Tuesday 21 October 2008

25th September Auckland and the Environs (part II)



(Yes, I *did* start writing this 3 weeks ago - I'm sorry!!)

On the Thursday, we met up with my great aunt, cousin and his girlfriend for lunch. I'd met Aunt Judy before, when she came over to England a few years ago with her husband (unfortunately, he was working whilst we were in NZ, and we didn't get to see him at all), but I'd never met Morgan nor his girlfriend, Ana at all.

We met up in a suburb of Auckland called Takapuna, fortunately one which had outdoor parking (this became a *big* consideration when we really got on the road - how to park a large wheel-base van had never really crossed my mind before!) I had slight qualms about this meet up, as the car park itself was huge, and we hadn't arranged an exact spot to meet. My memory for faces is also a little bit hazy, so I had visions of not actually being able to find my great aunt. Fortunately, as we turned the engine off on the van, she knocked on the window (reasoning, quite rightly, that we would be the only people in a campervan at that time of day!) It didn't take long before Morgan and Ana caught up with us, and we wandered off looking for somewhere to have lunch. After a stroll round the suburb, we ended up at a glorious cafe which had outdoor (though in an arcade, so still protected from the elements) seating. We had a fantastic meal and a lovely chat - even though we were pretty much strangers when we met, it felt like we had known each other for years, and that we were just picking up a conversation that had been left off a couple of days before.

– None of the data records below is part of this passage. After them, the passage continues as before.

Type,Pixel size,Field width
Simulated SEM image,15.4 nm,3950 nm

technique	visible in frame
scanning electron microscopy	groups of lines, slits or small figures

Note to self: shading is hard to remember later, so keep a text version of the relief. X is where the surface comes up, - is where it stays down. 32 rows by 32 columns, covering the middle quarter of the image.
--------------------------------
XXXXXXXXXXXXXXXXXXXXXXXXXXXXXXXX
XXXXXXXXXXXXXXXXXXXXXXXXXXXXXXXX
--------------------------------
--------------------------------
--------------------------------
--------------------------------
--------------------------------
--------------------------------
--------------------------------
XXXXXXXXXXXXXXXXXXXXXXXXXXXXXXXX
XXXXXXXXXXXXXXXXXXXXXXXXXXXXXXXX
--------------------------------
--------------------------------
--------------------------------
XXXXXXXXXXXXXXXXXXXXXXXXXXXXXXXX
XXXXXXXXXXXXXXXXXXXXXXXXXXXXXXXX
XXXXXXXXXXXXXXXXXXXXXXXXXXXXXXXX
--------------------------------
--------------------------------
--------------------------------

After lunch, Judy headed back home, and Morgan and Ana took us into Auckland for a spot of sightseeing. After a walk round the SkyTower, which charged quite a bit for admission, and as we weren't all that fussed about going up, we satisfied ourselves with taking photos from underneath:


and then going down to the harbour.

Auckland is known as the City of Sails, due to the number of (very rich) people who own yachts / gin palaces etc; unfortunately, most of them were not in the harbour when we visited, and we were instead treated to the sight of some rather less picturesque fishing boats and dredgers!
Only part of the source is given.